Why Use NIEM with JSON?

JSON data often appears as a simple, flat list of (key, value) pairs, as in the example on the left. JSON data can also be complex, with nested objects and arrays of objects or values, as in the example on the right.

{                                {
  "lname": "Wimsey",               "name": {
  "fname": "Peter",                  "lname": "Wimsey",
  "date": "1893-05-04",              "gname": [ "Peter","Death","Bredon" ],
  "lat": 51.835,                   },
  "lon": -0.417,                   "date": "1893-05-04,
  "cdate": "1921-01-05",           "lat": 51.835,
  "charge": "Wild Driving"         "lon": -0.417,
}                                  "cdate": "1921-01-05",
                                   "charge": "Wild Driving"
                                 }

Regardless of whether the JSON data is simple or complex, the data scientists and software developers who work with it need to understand what it means. This involves answers to questions like:

  • What is the meaning of the date key string? Birthday or something else?

  • What is the format of the date value? Is it always an ISO 8601 date field, or might we sometimes see Tuesday, or Fred? Is it the same format as cdate, or something different?

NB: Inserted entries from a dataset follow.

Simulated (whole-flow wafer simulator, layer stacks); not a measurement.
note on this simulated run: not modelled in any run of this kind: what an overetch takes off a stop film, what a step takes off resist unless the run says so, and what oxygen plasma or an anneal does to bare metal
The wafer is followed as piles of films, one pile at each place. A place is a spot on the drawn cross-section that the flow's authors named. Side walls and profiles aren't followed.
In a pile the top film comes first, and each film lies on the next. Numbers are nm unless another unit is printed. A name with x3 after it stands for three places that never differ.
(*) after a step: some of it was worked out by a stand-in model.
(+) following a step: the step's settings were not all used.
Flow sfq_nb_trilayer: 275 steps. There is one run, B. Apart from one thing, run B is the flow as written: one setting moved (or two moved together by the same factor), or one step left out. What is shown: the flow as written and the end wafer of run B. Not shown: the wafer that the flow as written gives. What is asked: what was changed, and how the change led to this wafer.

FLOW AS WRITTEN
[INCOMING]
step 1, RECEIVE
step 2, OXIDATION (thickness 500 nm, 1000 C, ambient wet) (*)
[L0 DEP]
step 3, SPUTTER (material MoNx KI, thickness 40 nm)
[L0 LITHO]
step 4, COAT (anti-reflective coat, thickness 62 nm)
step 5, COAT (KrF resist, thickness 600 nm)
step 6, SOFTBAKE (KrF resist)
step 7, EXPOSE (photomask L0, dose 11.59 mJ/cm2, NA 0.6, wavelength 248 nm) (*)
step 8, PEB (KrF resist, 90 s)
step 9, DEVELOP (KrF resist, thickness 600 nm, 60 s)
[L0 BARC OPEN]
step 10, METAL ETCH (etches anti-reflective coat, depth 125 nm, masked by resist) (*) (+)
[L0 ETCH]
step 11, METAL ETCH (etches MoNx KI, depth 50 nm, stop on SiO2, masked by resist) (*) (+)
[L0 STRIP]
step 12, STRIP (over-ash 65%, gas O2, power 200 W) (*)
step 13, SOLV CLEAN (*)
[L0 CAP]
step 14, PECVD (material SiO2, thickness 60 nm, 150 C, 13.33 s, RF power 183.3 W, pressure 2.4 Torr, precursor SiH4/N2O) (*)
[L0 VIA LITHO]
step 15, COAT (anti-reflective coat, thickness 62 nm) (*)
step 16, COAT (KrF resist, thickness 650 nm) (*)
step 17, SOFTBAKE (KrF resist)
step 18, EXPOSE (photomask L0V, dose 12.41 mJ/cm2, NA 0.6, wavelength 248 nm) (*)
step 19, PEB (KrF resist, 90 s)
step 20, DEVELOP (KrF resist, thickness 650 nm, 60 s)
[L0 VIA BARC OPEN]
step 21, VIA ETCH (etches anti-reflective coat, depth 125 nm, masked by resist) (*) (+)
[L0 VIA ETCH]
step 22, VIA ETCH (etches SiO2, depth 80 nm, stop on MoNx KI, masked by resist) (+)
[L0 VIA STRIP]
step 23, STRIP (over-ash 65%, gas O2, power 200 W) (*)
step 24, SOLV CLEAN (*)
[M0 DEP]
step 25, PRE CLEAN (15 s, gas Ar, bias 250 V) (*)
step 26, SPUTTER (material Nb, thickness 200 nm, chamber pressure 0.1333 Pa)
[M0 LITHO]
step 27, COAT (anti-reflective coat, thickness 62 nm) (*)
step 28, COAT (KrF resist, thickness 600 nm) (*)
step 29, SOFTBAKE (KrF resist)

  • Does lname have the same meaning in both resources?

  • Will gname always be found within a name object, or is it optional?

Such questions are easily answered when the JSON data is only exchanged between instances of the same program, or only processed by software written by a single small team of developers, or is one of a few sources accessed by the data scientists. In these cases there is little difficulty in understanding the JSON data, and little need for NIEM.

However, understanding the data resource becomes much more difficult when the developer team is large, or when there are many independent teams, or when the members of a team change over time – in short, when developer cohesion is low. Also, data understanding takes more work when scientists and developers work with many data resources (all at once, or over time) that have different data element definitions for the same shared concept (fname, gname, givenname) – in short, when data resource overlap is high. These conditions – low cohesion, high overlap – are almost always found in large enterprises with many participants or extensive data sharing needs.

NIEM is especially useful in those circumstances. The NIEM approach applied to JSON data offers:

  • A mapping between each JSON key string and a global identifier for the corresponding data element.

  • A framework for machine-readable documentation of each data element that is used in a data resource.

  • A standards-based convention for canonical data element names used as JSON key strings (while still permitting local names like lat within a data resource).

These three combine to make NIEM JSON data self-documenting, at least to the extent that any data scientist or software developer can look at any key-value pair and find out how it is defined. In addition, the NIEM approach also offers:

  • A simple way for developers who are creating a resource to reuse data elements defined by others, instead of creating new defintions. This encourages a degree of harmonization between different resources.

  • A NIEM data model, partitioned into a NIEM core of concepts that might be reused in any exchange, plus several submodels extending the core, each defined by a subject-area or functional NIEM domain community. This also encourages harmonization among resources partly defined in terms of that model.

  • A governance approach in which the NIEM core is controlled by the entire NIEM community, while each submodel is independently controlled by its domain, and which allows any community to create and control its own extension of the NIEM model.

  • A version-control architecture that encourages reuse by insulating each community from external changes; this allows each community to change at its own pace, deciding if and when it will adopt changes made by others.

  • A framework for data resource specifications that contain all the artifacts required to document the required and optional elements that may appear in a conforming resource, together with the meaning of those elements.

These features of NIEM combine to form a standards-based approach for constructing any number of data resource specifications, which document the data resources found at runtime and allow a compatible understanding of that data among the scientists and developers who work with it.

Although NIEM was first created to work with XML-based data exchange, it can now be applied to JSON data, without requiring knowledge of the XML technology originally used. Data exchange designers can use NIEM to create a resource specification that is all-JSON, or one that is all-XML, or one that defines both a JSON and an XML serialization, depending on the needs of the producers and consumers.